So far 57 percent of CBL’s noteholders have agreed to the deal, while the October bankruptcy deadline offers the company more time to win the support of senior secured lenders.
“Reaching this agreement with our noteholders is a major milestone for CBL,” said CBL CEO Stephen D. Lebovitz. “The agreement will significantly improve our balance sheet by reducing leverage and increasing net cash flow and will simplify our capital structure, providing enhanced financial flexibility going forward.”
With about $220 million in cash on hand plus the positive cash flow stemming from reopened malls, CBL should have sufficient resources to fund its operational and restructuring needs.
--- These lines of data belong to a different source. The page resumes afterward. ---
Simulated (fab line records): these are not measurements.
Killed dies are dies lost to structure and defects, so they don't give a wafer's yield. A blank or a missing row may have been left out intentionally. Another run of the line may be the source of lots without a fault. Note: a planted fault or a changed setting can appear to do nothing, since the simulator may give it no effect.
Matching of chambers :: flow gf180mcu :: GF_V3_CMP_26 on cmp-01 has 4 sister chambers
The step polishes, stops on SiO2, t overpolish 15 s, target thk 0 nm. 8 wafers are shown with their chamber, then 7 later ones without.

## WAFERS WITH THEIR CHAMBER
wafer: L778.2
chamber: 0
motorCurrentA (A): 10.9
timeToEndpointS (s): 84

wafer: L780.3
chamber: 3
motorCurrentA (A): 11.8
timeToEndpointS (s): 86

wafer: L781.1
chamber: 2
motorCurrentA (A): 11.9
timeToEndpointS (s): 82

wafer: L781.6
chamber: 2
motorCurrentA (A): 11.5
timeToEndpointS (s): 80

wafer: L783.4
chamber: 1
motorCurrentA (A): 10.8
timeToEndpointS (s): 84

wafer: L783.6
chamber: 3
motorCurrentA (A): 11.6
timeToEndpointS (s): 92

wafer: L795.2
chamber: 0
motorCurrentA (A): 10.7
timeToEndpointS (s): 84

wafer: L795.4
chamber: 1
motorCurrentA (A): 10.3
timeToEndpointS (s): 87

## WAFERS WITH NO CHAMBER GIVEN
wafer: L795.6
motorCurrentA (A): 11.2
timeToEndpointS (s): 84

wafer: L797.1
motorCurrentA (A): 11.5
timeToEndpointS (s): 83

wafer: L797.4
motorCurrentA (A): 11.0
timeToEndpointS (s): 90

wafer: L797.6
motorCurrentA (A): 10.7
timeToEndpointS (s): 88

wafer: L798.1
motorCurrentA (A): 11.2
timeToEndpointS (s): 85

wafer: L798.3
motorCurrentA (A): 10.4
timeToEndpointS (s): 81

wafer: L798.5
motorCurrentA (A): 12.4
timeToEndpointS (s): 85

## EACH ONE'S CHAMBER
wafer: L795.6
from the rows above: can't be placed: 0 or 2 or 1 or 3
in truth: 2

“Once the process is complete, we will emerge as a stronger and more stable company, with an enhanced ability to execute on our key strategies of diversifying our sources of revenue and transforming our properties from traditional enclosed malls to suburban town centers. As a result, we will be better positioned to grow our business over the near and long term,” Lebovitz said.
Certain of CBL’s subsidiaries, such as joint ventures and special-purpose entities, will not be included in the Chapter 11 filing.
Separately, CBL is continuing down the well-trodden path of showering executives with lavish bonuses as an incentive to retain key talent. After consulting compensation experts FPL Associates and legal advisors, CBL struck new three-year employment agreements with automatic renewal for successive one-year terms and base salaries equal to originally approved 2020 compensation levels.
Lebovitz will see a $953,000 payout, while Farzana Khaleel, executive vice president, chief financial officer and treasurer, has a $313,000 windfall ahead and chairman Charles B. Lebovitz is set to cash in on $414,000. Others receiving bonuses include Michael I. Lebovitz, president, and chief legal officer Jeffery V. Curry. The retention bonuses include up to $1.2 million for seven additional senior officers and up to $4 million for non-executive staff.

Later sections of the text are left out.